For this family, a Trump administration could have vastly different consequences.

For this family, a Trump administration could have vastly different consequences. 


Jasmine Garsd/PRI

It’s nearly impossible to find Fred Bronson’s house at night. It’s right outside of Raleigh in a suburban neighborhood dotted with bodegas and small restaurants. The road is bumpy and it’s pitch dark.

After yelling a couple of hellos into the night, Fred steps out of the house. He’s a large man dressed in an old T-shirt, head wrapped in a Confederate flag bandana. He invites me in.

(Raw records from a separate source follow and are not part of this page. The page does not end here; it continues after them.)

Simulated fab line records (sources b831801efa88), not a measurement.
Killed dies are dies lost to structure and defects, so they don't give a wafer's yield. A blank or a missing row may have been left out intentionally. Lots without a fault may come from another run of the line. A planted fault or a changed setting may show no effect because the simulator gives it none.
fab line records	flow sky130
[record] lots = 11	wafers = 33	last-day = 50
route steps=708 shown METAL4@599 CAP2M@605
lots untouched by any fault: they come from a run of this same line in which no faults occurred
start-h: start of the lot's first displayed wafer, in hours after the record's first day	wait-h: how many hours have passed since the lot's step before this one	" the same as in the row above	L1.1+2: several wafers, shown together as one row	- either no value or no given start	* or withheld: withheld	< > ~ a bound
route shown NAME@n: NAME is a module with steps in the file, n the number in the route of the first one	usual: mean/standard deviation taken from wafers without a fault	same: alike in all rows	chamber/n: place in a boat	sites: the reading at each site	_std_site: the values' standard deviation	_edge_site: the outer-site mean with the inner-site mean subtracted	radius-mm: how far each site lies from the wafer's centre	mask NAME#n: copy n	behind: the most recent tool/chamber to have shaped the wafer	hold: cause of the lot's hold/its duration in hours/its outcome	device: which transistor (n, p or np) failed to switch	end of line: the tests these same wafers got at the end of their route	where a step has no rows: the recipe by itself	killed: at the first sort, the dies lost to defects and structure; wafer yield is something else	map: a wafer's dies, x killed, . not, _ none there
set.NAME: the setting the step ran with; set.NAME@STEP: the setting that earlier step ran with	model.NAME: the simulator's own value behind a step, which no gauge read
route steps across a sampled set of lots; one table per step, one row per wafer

Fred's small wooden house is cluttered with books and memorabilia. We sit on the couch. I note that he has a Southern drawl, but he tells me he's actually from New York’s Adirondacks.

He left the Northeast when he lost his job at a wire mill — it was when a lot of jobs in the area disappeared. So he came to North Carolina. The weather was warm, and there was plenty of work.

"You could open up the newspaper ... and there was probably 20 pages of ads of jobs. You had your pick. I was making really good money in 1990," he recalls.

He got a nice house for his family, too. "It was up on top of a hill. Den, kitchen, living room. You know, nice long driveway. But you know. S**t happens, and you lose it."

It was 2007. The Great Recession. "Everything went dead."

But Fred says it wasn’t just the economy. "You know when you got 300,000 illegals up here who are willing to work for $9 an hour, $8 an hour, $10 an hour, we started losing our jobs."

Between 1990 and 2000, North Carolina’s Latino population — mostly foreign born — grew by about 400 percent. With lots of competition for work in places like Los Angeles and New York, many immigrants saw opportunity in America’s South. "The gates just opened up. Nobody seemed to stop them," Fred says.

Around that time, Fred says, he asked his boss for a raise, and the conversation rapidly turned ugly.

"I went and talked to the president of the company one time, we’re sitting there talking about the raises. And he says, 'Listen, I have four other people right now. I’m going to tell you the same thing I told them. You want a raise? They’re hiring down the street. I can hire three illegals for what I'm paying you right now.'"

I ask him if he ever thought of changing careers? 

"To what? I’m 63 years old."

Like the majority of North Carolina voters, Fred was pleased when Donald Trump won, promising to stop illegal immigration and deport millions. He’s hoping fewer undocumented immigrants will mean more work for him. I push back: How realistic is it to deport 11 million undocumented immigrants?

"The ones that are here ... the children who were born here, you probably can’t do nothing about," Fred concedes. But, he says, if there’s a crackdown on businesses that hire undocumented immigrants, that’ll push people out. "If you don’t have a place to work, they’ll go home."

You might think Fred is kind of a stereotype. Someone easy to figure out. And then you meet his wife.

Elena. She is from Guanajuato, Mexico. She came here for work. And when she met Fred, she was undocumented: She’d overstayed her visa.

She has a work permit now and cleans hotels. She laughs at the surprised look on my face — they are such an unlikely couple. They’ve been married for about eight years. They have a son. Elena’s family is mostly undocumented. Her father, who is not a citizen, lives with them. Elena — doesn’t like the new president.

"The way he talks about Hispanic people? No. And he wants to build that wall? No. I don’t like that," she says. 

"We don’t talk about this at dinner," Fred interrupts. "In this house, my views are my views. Her views are her views. When we’re together, we respect each others' views."

He’s a good husband, Elena says.

This is hardly the only American family split by the elections. But it is an extreme case. Fred is thrilled — while his wife and her family worry about deportations. Fred doesn’t think that’s going to happen. He just feels there’s a bigger issue at hand.

"We’ve lost — we’ve lost who we were. We’ve become complacent as Americans. We’re used to having money, we’re used to having this and that. For some reason, we seem to have lost who we were. We lost where we came from."

"Who were we?" I ask him.

"Well, we were a strong nation once."

But Elena — she worries about what her future is in that strong country Fred wants back.